A rare taxpayer success in judicial review

Successful claims for judicial review in the tax context are few and far between. However, the recent decision of the Upper Tribunal in R (on the application of Vacation Rentals (UK) Limited) v HMRC [2018] UKUT 383 shows that it can be done…

Facts

Vacation Rentals was a booking agent for holiday property owners. Its role involved collecting payment from holidaymakers on behalf of the property owners. When payment was made by credit or debit card, Vacation Rentals charged a separate fee for “card handling services”.

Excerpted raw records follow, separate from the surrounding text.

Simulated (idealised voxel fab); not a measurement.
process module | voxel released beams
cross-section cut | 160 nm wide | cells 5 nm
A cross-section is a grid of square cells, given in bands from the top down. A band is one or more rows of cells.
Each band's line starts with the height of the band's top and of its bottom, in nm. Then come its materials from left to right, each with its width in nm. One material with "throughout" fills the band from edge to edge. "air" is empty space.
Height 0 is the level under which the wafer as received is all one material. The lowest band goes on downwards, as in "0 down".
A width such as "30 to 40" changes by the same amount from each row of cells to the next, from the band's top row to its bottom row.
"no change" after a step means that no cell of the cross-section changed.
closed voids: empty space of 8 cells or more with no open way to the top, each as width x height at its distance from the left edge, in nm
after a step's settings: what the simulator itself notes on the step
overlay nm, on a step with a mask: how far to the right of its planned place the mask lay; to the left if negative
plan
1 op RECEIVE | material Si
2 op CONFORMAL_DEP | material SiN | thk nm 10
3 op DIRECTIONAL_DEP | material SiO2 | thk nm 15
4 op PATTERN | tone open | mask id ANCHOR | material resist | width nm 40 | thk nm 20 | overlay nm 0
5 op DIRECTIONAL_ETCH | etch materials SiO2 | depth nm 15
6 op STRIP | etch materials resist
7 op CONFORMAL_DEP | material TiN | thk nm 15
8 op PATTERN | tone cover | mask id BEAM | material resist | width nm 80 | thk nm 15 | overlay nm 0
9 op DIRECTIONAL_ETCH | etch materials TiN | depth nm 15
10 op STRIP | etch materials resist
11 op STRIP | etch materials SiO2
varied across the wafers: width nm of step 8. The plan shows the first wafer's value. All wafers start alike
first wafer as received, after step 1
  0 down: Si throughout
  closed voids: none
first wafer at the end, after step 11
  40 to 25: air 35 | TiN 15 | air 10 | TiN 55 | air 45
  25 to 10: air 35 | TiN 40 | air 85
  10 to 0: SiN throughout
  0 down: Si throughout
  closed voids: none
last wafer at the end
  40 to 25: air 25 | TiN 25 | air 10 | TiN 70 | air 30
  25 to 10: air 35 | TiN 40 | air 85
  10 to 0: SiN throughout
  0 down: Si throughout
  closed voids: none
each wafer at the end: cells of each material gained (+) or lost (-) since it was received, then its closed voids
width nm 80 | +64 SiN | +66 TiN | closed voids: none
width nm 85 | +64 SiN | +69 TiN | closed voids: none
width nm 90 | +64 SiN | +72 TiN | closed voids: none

In Bookit v HMRC [2006] STC 1367, the Court of Appeal clarified the VAT treatment of such fees, holding that they were exempt for VAT purposes. A similar decision was also reached by the Court of Session in SEC v HMRC [2008] STC 967. Following these decisions, HMRC issued Business Brief (BB) 18/06. In summary, BB 18/06 identified four components to the card handling supply in Bookit, and stated that if a taxpayer charged for a separately identifiable service which included a particular one of those four components, “then the additional charge will be exempt [under the relevant VAT exemption]”.

Vacation Rentals relied on BB 18/06 and treated its supplies as exempt. However, HMRC disagreed and sought to assess VAT. Vacation Rentals sought a judicial review of HMRC’s decision to raise the assessments, on the grounds that it had a legitimate expectation to be taxed in line with HMRC’s guidance as expressed in BB 18/06.

There were two questions in the appeal:

  • HMRC accepted that BB 18/06 was capable of giving rise to a legitimate expectation – the question was whether Vacation Rentals’ particular circumstances fell within its terms on their proper interpretation; and
  • If so, whether it would be unfair and an abuse of power for HMRC to resile from the guidance in Vacation Rentals’ case.
Decision

The Upper Tribunal resoundingly found in Vacation Rentals’ favour on both counts. It therefore allowed the claim for judicial review and quashed HMRC’s assessments.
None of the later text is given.